It’s not a matter of Trump losing all sense of reality by holing up in the White House and launching court actions to try to overturn election results.
This is, in fact, the reality which he has carefully built for himself for at least seven months.
It is clear he has been planning to try to cheat his way to a second presidential term since at least March.
All polls showed then that he was so unpopular he would lose in November. Internal Republican voting would have driven this message home.
But that did not matter to him. As his niece, Mary Trump, has said, Donald Trump embraces “cheating as a way of life”.
He has known the reality that without cheating he would lose and so has consistently alleged that electoral votes would be open to large-scale fraud by Democrats and that he would, therefore, be launching court actions to overturn results unfavourable to him.

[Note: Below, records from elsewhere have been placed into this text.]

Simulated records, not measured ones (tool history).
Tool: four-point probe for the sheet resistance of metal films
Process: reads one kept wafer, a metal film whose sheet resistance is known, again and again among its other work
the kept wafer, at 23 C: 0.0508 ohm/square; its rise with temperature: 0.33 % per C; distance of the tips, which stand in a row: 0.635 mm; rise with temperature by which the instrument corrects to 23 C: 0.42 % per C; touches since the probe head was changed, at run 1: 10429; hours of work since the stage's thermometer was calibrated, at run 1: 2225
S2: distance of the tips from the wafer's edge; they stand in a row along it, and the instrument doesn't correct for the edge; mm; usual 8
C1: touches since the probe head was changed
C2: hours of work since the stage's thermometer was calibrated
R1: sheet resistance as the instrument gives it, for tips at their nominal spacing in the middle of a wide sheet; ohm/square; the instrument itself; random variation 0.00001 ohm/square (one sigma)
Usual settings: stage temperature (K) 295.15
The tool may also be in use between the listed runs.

It was in March that Biden became the Democratic front runner.
On April 9 Vox reported: “Biden has led Trump in every national poll taken in the past month and a half.”
In that time Trump had admitted that making it easier to vote in America would hurt the Republican party.
He dismissed a Democratic-led push for reforms such as vote-by-mail, same-day registration and early voting.
“The things they had in there were crazy,” he said. “They had things, levels of voting that if you’d ever agreed to it, you’d never have a Republican elected in this country again,” Trump said during an appearance on Fox and Friends.
Another early April comment: “Mail ballots — they cheat. OK? People cheat. There's a lot of dishonesty going along with mail-in voting.”
In May Trump appointed one of his major sponsors, Louis DeJoy, to run the US Post Office.
DeJoy immediately began cutting back on services and deliveries.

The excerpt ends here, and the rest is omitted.